One of the beauties of RaspBMC is the variety of control methods available to the user. My first box is connected to an HDMI-capable television and uses CEC to pass control codes from the TV to the Raspi, which is all very neat and convenient. I also use Yatse XBMC remote on my Android phone because there are lots of benefits to being able to browse titles, select and queue content to watch (it can also be a little more responsive than the TV remote). I also like the feature where you can browse on your phone and send youtube content to the TV, etc.
But the second box is connected via composite video and so gaining control codes from the remote is not an option. Until very recently this unit did not have network connectivity either, so control via a phone app wasn’t possible either. Indeed even though it now does have wifi, phone control as the sole option isn’t exactly the golden solution. Sure, browsing the library via the phone is much nicer than the blocky, hard to read, low resolution of the TV but for every day tasks like pausing, volume control, etc having to unlock your phone is not super convenient.
So I thought that I’d have a go ordering a really cheap, generic USB IR remote off ebay ($4 delivered) and simply see what happens. Again this is one of those areas where I have not read any forums posts about whether or not this works but it’s not a high-stakes gamble.
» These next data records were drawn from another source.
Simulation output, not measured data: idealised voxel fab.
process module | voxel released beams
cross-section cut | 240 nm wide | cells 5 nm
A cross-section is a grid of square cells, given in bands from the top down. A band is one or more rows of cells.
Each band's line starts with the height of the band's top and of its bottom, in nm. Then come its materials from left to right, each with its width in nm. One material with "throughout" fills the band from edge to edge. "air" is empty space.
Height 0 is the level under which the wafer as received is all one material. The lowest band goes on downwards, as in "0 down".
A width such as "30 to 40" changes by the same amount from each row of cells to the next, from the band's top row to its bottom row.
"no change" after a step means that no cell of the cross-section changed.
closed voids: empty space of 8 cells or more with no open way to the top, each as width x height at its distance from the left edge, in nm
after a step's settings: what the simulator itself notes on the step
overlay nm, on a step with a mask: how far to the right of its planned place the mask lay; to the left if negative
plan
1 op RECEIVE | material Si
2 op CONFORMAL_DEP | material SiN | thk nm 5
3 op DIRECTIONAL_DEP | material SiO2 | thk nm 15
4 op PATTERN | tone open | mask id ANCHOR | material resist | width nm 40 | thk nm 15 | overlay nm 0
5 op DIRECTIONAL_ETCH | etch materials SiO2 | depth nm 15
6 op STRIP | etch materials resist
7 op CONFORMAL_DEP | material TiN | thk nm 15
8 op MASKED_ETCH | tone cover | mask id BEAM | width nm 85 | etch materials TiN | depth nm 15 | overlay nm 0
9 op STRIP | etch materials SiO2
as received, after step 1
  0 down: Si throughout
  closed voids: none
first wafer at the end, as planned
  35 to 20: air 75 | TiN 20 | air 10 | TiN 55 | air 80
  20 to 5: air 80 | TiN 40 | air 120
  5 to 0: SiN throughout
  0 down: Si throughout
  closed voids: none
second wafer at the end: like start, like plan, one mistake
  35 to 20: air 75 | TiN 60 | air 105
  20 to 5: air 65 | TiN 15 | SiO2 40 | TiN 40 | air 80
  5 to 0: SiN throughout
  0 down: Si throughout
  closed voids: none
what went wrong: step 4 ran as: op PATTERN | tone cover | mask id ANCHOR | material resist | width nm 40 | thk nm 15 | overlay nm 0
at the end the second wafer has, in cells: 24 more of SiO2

And the answer is that yes it does work. You’ll need to reboot to get it to recognise, it won’t just hot-plug the same way that connecting a mouse to your PC would. Many of the common keys are already functional straight away (eg play, pause, arrows, page up/down) and the mouse feature also works. There are plenty of buttons however that are not assigned, but that should be fairly trivial to work out using a similar approach to detecting CEC commands via SSH and then creating an appropriate entry in /home/pi/.xbmc/userdata/keymaps/remote.xml.